Coco v. Allstate Ins. Co.
This text of 391 So. 2d 50 (Coco v. Allstate Ins. Co.) is published on Counsel Stack Legal Research, covering Louisiana Court of Appeal primary law. Counsel Stack provides free access to over 12 million legal documents including statutes, case law, regulations, and constitutions.
Opinion
Bernadine B. COCO et al., Plaintiffs-Appellees,
v.
ALLSTATE INSURANCE COMPANY et al., Defendants-Appellants.
Court of Appeal of Louisiana, Third Circuit.
Provosty, Sadler & deLaunay, William H. deLaunay, Alexandria, for defendants-appellants.
Tucker L. Melancon, Marksville, for plaintiffs-appellees.
*51 Gold, Little, Simon, Weems & Bruser, Edward E. Rundell, Alexandria, for defendant-appellee.

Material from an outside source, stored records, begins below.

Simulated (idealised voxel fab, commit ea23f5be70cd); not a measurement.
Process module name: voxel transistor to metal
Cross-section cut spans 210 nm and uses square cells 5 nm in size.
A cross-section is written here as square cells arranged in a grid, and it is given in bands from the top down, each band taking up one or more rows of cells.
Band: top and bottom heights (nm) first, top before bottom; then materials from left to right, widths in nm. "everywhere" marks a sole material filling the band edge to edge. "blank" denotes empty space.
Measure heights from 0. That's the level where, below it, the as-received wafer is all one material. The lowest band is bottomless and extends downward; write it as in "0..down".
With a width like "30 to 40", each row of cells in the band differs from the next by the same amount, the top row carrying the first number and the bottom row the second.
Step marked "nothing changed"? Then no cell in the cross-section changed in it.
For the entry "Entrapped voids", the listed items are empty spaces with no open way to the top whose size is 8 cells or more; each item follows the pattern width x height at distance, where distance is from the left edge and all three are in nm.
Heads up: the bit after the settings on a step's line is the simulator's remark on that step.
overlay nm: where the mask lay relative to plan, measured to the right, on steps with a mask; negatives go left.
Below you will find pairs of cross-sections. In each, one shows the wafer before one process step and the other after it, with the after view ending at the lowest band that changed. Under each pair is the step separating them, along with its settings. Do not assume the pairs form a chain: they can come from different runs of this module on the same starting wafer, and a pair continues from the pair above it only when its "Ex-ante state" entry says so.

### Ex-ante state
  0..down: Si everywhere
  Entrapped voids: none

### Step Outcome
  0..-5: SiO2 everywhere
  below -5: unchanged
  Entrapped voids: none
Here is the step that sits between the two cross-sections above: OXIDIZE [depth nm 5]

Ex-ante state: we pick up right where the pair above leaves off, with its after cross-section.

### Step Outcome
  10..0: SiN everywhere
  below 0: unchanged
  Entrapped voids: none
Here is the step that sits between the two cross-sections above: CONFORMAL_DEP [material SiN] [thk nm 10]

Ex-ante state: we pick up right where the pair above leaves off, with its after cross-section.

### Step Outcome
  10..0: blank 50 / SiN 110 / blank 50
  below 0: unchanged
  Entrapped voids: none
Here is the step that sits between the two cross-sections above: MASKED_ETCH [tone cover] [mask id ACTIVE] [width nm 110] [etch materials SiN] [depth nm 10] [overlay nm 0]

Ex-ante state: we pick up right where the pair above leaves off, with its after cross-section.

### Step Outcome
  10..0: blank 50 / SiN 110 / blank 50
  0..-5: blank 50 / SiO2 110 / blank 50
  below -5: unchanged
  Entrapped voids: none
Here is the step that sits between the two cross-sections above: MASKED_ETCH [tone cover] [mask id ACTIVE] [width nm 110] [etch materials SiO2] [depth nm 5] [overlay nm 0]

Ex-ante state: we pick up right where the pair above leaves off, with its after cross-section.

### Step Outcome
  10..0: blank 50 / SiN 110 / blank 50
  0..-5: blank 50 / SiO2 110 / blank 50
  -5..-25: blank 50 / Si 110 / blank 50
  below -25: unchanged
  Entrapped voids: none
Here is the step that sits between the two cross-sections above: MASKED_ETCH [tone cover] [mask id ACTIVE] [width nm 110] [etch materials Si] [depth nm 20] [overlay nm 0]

Before DOMENGEAUX, GUIDRY and STOKER, JJ.
DOMENGEAUX, Judge.
Bernadine B. and Richard L. Coco seek damages for the wrongful death of their daughter, Cynthia Ann Coco. The facts are undisputed. On December 16, 1977, Cynthia, 17, was killed in an automobile accident while riding as a guest passenger in the front seat of a 1974 Chevrolet Vega owned by Prentiss P. St. Romain, and being driven with the permission of the owner by Paul M. St. Romain, Jr., the owner's younger brother.[1]
The trial court held that Paul M. St. Romain, Jr. was guilty of negligent conduct which caused the death of Cynthia Ann Coco. This finding has not been appealed.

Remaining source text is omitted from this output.